Blame footballers' wives. They seem to pre-empt consumer trends. The second they collectively ditched It-bags and pet Chihuahuas and made a baby the must-have accessory, we somehow knew children's wardrobes were never going to look the same again. Kai Rooney, the Beckham children, the Jolie-Pitts, Gwen Stefani's sons Kingston and Zuma Rossdale and, of course, Suri Cruise - the four-year-old who wears bespoke Christian Louboutins and has a frock collection valued at $3 million (Dh11m) - are fuelling a demand for designer and catwalk-trend-led childrenswear.
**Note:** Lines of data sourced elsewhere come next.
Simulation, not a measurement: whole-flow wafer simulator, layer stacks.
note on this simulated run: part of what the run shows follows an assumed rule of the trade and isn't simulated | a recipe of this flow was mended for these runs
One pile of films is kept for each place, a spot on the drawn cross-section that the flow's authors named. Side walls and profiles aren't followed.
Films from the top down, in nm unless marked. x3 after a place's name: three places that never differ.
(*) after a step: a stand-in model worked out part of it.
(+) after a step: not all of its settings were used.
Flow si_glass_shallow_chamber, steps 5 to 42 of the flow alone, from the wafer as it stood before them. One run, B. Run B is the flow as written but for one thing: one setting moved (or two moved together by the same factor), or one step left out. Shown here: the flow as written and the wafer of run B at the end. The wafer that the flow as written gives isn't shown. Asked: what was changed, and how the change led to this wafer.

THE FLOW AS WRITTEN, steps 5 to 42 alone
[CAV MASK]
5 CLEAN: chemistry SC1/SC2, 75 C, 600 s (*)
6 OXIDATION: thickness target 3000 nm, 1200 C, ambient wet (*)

Despite, or perhaps because of, the recession, an abstemious vibe still lingers in the air in terms of women shopping for themselves. But when it comes to shopping for their children, sales figures are going through the roof. Design houses and department stores are finding childrenswear is the way to lure customers back in. Guilt-free shopping takes on a twist when yummy mummies can once again buy a pair of Chloé silver leather gladiator sandals albeit for their toddlers.
This season's swooning takes place in the childrenswear departments. This is where you now find fashionista-style waiting lists. Christopher Bailey's mini-me trenches and house-check romper suits have no doubt helped the luxury clothing giant Burberry Group report a 15 per cent rise in sales figures in the past six months. Selfridges' four stores in the UK report a 30 per cent rise in the sales of luxury baby items, including Dior bottles and Dolce & Gabbana bibs, since 2008.
The high-street fashion retailer Debenhams, which has designer collaborations largely to thank for robust sales figures, particularly in childrenswear, even goes as far as to declare the era of hand-me-downs over. Celebrity kids sporting the latest catwalk fashions (which Debenhams calls the "Suri Cruise effect"), is making parents blow their hard-earned cash to update their child's wardrobe each season - that's seven new dresses and five pairs of shoes for a girl and 10 T-shirts, a football strip and five pairs of jeans in the latest styles for boys, according to a Debenhams survey.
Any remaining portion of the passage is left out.